Friday, April 30, 2010 at 7:56AM
- I Want a New Data Store. Jeremy Zawodny of Craigslist wants a new database, one that can do what it should: perform alter table operations faster, has efficient queries when most of the data is on disk and not in RAM, and matches their data that now looks more document oriented than relational. A lot of people willing to help.
- Computer Science Unplugged. An extensive collection of free resources that teach principles of Computer Science such as binary numbers, algorithms and data compression through engaging games and puzzles that use cards, string, crayons and lots of running around. And it's free! Fascinating Interview with Tim Bell on teaching complex computing concepts, creating makers not just users, and how to change schools. From O'Reilly Radar.
- Akamai’s Network Now Pushes Terabits of Data Every Second. Akamai handles 12 million requests per second, logs more than 500 billion requests for content per day, and sends 3.45 terabits per second of data.

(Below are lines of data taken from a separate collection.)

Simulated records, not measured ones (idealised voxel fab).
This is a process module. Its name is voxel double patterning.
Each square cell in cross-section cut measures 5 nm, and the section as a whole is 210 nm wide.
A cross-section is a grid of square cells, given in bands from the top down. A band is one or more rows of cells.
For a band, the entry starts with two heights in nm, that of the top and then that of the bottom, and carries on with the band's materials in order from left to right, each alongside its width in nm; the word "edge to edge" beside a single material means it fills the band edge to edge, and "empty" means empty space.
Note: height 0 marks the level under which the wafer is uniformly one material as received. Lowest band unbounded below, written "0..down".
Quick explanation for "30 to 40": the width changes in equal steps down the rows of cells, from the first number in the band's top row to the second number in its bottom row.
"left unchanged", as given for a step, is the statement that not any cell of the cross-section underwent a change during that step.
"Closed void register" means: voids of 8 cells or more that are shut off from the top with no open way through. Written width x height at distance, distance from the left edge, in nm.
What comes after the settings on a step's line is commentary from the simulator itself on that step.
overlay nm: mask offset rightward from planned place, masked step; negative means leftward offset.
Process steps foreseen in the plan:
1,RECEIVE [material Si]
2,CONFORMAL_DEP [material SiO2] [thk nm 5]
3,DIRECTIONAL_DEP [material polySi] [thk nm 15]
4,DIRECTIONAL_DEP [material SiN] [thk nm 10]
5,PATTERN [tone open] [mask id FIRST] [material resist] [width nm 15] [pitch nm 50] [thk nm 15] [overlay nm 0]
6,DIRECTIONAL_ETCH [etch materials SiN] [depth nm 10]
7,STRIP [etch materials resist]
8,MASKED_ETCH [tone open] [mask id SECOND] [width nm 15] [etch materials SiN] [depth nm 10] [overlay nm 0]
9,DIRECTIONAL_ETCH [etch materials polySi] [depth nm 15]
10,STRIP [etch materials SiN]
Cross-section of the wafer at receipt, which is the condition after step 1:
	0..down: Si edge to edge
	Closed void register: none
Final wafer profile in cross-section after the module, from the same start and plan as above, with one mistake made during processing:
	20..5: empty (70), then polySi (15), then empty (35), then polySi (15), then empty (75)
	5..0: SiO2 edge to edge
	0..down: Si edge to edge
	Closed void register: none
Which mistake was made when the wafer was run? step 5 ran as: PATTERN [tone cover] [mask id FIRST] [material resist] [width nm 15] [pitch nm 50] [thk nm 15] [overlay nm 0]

- Google’s MapReduce Programming Model — Revisited. We reverse-engineer the seminal papers on MapReduce and Sawzall, and we capture our ﬁndings as an executable speciﬁcation.
- Facebook Flashcache. James Hamilton describes "a simple write back persistent block cache designed to accelerate reads and writes from slower rotational media by caching data in SSD."
- Pigz – parallel gzip OMG. John Allspaw plays with a single core and multicore version of gzip. With one core zipping a 418m log file took 12.4 seconds. On a 16 core machine with parrallel gzip it to took 1.6 seconds.
- Hadoop Meetup Videos. Videos on Using Hadoop to fight spam at Yahoo! Mail, Hive/HBase integration, Public Terabyte Dataset Project - Web crawling with Amazon's EMR.
- How TokuDB Fractal Tree Indexes Work by Bradley C. Kuszmaul. Fractal Trees are functionally equivalent to B-trees, but run signiﬁcantly faster. Fractal Trees convert random I/O, which involves painfully slow disk seeks, into sequential I/O, which provides up to two orders of magnitude more performance.
- Scaling writes in MySQL by Philip Tellis. After partitioning (12 partitions per day, 2 hours of data per partition) we were able to sustain an insert rate of around 8500 rows per second.
- Attempts at Analyzing 19 million documents using MongoDB map/reduce by Steve Eichert. We still feel that Mongo will be a great place to persist the output of all of our Map/Reduce steps, however, we don’t feel that it’s well suited to the type of analysis that we want to do.
- TR10, and a Bloom/BOOM FAQ. BOOM is the name of a research project based at Berkeley, which seeks to enable programmers to build Orders Of Magnitude bigger systems in O.O.M. less code. Our focus is on enabling developers to easily harness the power of many computers at once, e.g. in the setting of cloud computing.
- Storing log messages in Hadoop by Peter Dikant. Using hadooop to store 20 TB of data.
- Ceph: The Distributed File System Creature from the Object Lagoon by Jeffrey B. Layton. Ceph is a distributed parallel file system promising scalability and performance, something that NFS lacks.
- Horizontal Scalability via Transient, Shardable, and Share-Nothing Resources by Adam Wiggins. Now is the time of horizontal scalability achieved by using resources that are transient, shardable and share nothing with other resources. He gives as example several applications and a language: memcached, CouchDB, Hadoop, Redis, Varnish, RabbitMQ, Erlang, detailing how each one applies those principles.